The average total cost of a U.S. data breach ($5.4 million) consists of the following component costs (all averages): $400,000 for detection and escalation costs (includes investigations, audit services, crisis team management, and communications to executive management); $565,000 for notification costs (includes creation of data bases, determination of regulatory requirements, engagement of experts, and secondary contact information); $1.4 million in ex-post response costs (includes special investigations, remediation activities, legal expenditures, product discounts, identity protection services, and regulatory interventions); and over $3 million in lost business (includes abnormal turnover of customers, increased customer acquisition activities, reputation losses and diminished goodwill).
Importantly, companies that had an incident response plan in place prior to the breach experienced an average reduced cost of $42 per record, which translates to an average savings of almost $1 million for the affected company. Companies that had a strong security posture at the time of the breach experienced a reduction of $34 per record, which means an average savings of over $800,000 for the affected company. In addition, companies that engaged consultants at the time of the breach experienced a reduction of $13 per record, which means an average savings of over $300,000 for the affected company. These few preventative postures can be enough to save an average U.S. company over $2 million in total costs, almost 50% of the average expense incurred by a company experiencing a breach.
Not only does having a data breach crisis response team in place lower the data breach costs of a company, the absence of a well-qualified team can actually increase the data breach costs of a company. For example, well-meaning, but unnecessary reactions to a data breach, such as providing notification to affected users (when the law does not require such notification), cost U.S. companies on average $37 more per record in 2013. This action alone increased the total cost of a data breach by almost $900,000 per company on average.
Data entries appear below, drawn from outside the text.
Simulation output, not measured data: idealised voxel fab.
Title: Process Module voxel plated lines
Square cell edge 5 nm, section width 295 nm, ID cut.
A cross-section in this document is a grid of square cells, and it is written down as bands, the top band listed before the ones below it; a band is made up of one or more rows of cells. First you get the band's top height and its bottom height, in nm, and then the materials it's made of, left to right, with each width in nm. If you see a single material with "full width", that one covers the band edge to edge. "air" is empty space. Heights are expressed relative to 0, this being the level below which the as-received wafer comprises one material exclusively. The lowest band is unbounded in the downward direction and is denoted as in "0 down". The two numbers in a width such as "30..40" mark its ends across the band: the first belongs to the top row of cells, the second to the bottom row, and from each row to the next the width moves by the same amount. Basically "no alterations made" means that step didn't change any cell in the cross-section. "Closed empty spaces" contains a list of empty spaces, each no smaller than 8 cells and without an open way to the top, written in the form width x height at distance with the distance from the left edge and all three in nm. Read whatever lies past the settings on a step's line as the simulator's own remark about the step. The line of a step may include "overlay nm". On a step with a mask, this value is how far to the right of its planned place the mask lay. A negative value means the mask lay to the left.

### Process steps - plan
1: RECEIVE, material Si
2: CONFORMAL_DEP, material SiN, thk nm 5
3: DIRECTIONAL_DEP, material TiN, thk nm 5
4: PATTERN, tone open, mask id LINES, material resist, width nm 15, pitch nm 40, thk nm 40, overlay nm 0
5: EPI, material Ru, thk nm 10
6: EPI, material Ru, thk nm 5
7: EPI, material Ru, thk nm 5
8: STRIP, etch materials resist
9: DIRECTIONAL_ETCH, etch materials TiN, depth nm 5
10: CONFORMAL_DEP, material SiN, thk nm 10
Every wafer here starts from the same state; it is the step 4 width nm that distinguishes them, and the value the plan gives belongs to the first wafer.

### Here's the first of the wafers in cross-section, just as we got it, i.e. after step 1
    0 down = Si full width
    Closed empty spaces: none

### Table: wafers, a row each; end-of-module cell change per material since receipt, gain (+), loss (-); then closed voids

Data breaches are expensive whether accidental or malicious. Companies experiencing a data breach are likely to incur significant direct costs as well as indirect costs such as future loss of business and goodwill with current customers. It is therefore important for every company to be prepared in order to reduce the impact of a potential data breach as much as practically possible. By far the most profitable investment in prevention is for a company to have a response plan in place at the time a breach occurs.
Is your company prepared to respond to a cyberattack or data breach?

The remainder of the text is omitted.